If anyone ever needed to demonstrate the power of insight towards creating campaigns that hit a target group’s sweet spot, and ending up with real, quantifiable results, TfL’s initiative is it.

The massive qualitative research project carried out before the campaign was developed was so clearly thought out and rich in results that it took out this year’s Marketing Week Engage Award category for Market Research.

If you live in London you’ve probably seen the ads, featuring teenagers, their hopes and dreams, and then – tragedy, a life cut short after a horrific car accident. If you need reminding, turn to page 37 of our digital book of Winners and Finalists from the awards night.

The images are confronting and thought provoking, and didn’t just come from hazarding at guess at what would resonate with teenagers. They realised that insights from a survey or focus group just wouldn’t cut it, knowing that claimed behaviour might not give a full picture of how teenagers actually behave on the roads and why.

TfL’s customer research team’s ethnographic project was made up of an observation of teenagers’ behaviour on the roads by an ethnographer at key locations and times, accompanying groups of teenagers in busy areas at weekends to observe and discuss their behaviour on the road, as well as interviews with parents and teenagers.

The research revealed a complex myriad of emotionally driven behaviour: the importance of friendship and a strong desire to lead and be led by the social group; a low consciousness of risk and the ability to calculate it; an overt desire for risk taking as a form of excitement; the sense that road safety is “old news”, distractions such as music on headphones and texting, and the higher talkability of other issues, such as knife and gang crime and bullying, which are thought more likely to happen than being hurt or killed on the road.

TfL hit on something with the friendship and social group insights, and the teenagers involved were then asked to write an imaginary obituary for their best friend.

It was a logical move, then, for the campaign to revolve around friendship, and focusing on the consequences of losing a friend or inadvertently even causing their death as a result of carelessness on the road.

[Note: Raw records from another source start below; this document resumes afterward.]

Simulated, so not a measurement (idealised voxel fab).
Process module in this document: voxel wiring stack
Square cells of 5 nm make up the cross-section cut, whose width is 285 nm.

Embarking on such a detailed research project may have been time consuming and costly, but the results speak for themselves. Not only did the number of teenagers killed or seriously injured in London fall significantly in 2009, but you can do the maths when you consider that the cost of a single fatal road casualty is £1.8 million, according to the Department for Transport.

TfL’s project makes it evident what an impact quality insight can have, for the greater good, but also on the power of marketing.